Time for the annual flying club outing to Plockton which yet again saw no-one flying there from East Fortune (one intrepid soul had left for Gigha the day before and managed to reach Plockton up the west coast) due to very low cloud over the munro height mountains. George had been up there for a few days before and took the chance to get 5 engine failures, one over the unforgiving heather and rocks of Applecross, before retiring to the hanger to take his engine to pieces and find a piece of rubber in the carburettor.
Kim and I drove up via the Real Food cafe at Tyndrum for lunch and wild swimming in the whisky coloured water of the River Etive. Kim shivered on the rocks as I lowered myself into the strong current – she had checked I was fully insured and asked me to swim down the waterfall – I declined her kind encouragement. Swimming in the pool felt great once the cold wore off. It felt great getting out finally after swimming in whisky.

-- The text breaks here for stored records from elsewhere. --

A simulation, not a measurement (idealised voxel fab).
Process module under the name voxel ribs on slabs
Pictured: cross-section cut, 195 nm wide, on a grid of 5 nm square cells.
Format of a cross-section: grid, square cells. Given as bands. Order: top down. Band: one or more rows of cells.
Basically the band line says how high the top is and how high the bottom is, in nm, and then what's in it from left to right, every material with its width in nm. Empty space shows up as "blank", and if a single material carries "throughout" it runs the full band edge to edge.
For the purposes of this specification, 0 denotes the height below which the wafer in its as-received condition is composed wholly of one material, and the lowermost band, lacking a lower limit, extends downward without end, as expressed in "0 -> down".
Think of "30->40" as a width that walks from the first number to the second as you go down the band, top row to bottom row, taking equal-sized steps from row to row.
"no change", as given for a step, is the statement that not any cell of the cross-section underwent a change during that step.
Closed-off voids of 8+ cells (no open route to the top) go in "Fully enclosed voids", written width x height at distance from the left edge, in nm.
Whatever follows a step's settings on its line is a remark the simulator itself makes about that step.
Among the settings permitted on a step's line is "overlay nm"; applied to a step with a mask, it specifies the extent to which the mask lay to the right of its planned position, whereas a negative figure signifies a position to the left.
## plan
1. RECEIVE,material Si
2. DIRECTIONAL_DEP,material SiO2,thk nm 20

Cake and beer at the Cluanie Inn and Plockton arrived soon enough for an evening of beer and wine and seafood at the Plockton Shores then back to the Plockton Inn for a bucketful of alcohol until we were all asked to leave the bar. Yes we were back in Plockton.
The weather was still bad the next day – I stayed in the hanger to erect my kayak as the rest spread themselves around parts of Skye. The kayak construction which in the sales literature takes 30 minutes – at Achiltibuie took 2 hours and in the hanger on the concrete floor took 6 hours and was squint (possibly causing the additional delays). But hey I worked through various strategies on construction so was a step forward and had an assembled kayak ready to launch. The hanger was rocking in the wind – the weather was no better.
I walked down from the airfield to the water – it did not look far on Google Earth but in reality it was over the runway, through a locked gate down a field of cows and a windey narrow stony path through gorse bushes to the stony beach. Taking a 16.5 foot long and quite a wide kayak that way was not going to be fun so I decided to abandon todays launch and attach it to the car and take it to Plockton harbour for a 10am launch. Unfortunately I let this be known over a few drinks to the rest of the club.
Everyone appeared at 10 on Plockton shoreline – laden with photographic equipment and cheers of encouragement. There was a paddle crisis solved by Kim as I dressed in a bright yellow dry suit, put my booties and gloves on and now PFD enhanced strode down with my constructed paddle to the shoreline. My bright red chariot awaited – but I wasn’t going to simply get in and paddle.
I had made this thing up and it was squint I had no idea of its ability to float or steer in a straight line or if I could get out when it inevitably capsized. So it was easy does it and I sat on top and tried some paddling measures.
It was surprisingly stable – with me on top and legs dangling over the side i could rock from side to side without it tipping excessively. Paddling forward and back revealed a turn to the right probably from the squint.
I lifted my legs up to slip them in and the resultant instability tipped me into the drink and the kayak was upside down. It’s sea sock meant there was minimal water in the kayak and it was easy to dump the water from the seasock out. Back to shore and this time getting in properly. This time it really did feel stable and I paddled around the island – until I discovered that as the tide was going out towards low tide the island was quite shallow in lots of parts and wasn’t entirely circumnavigable without portage. So I returned to shore to cries of “deploy your rudder’ – pulled the white rope and to shrieks of laughter my rudder flopped into the water – the only moving part of the boat and it worked!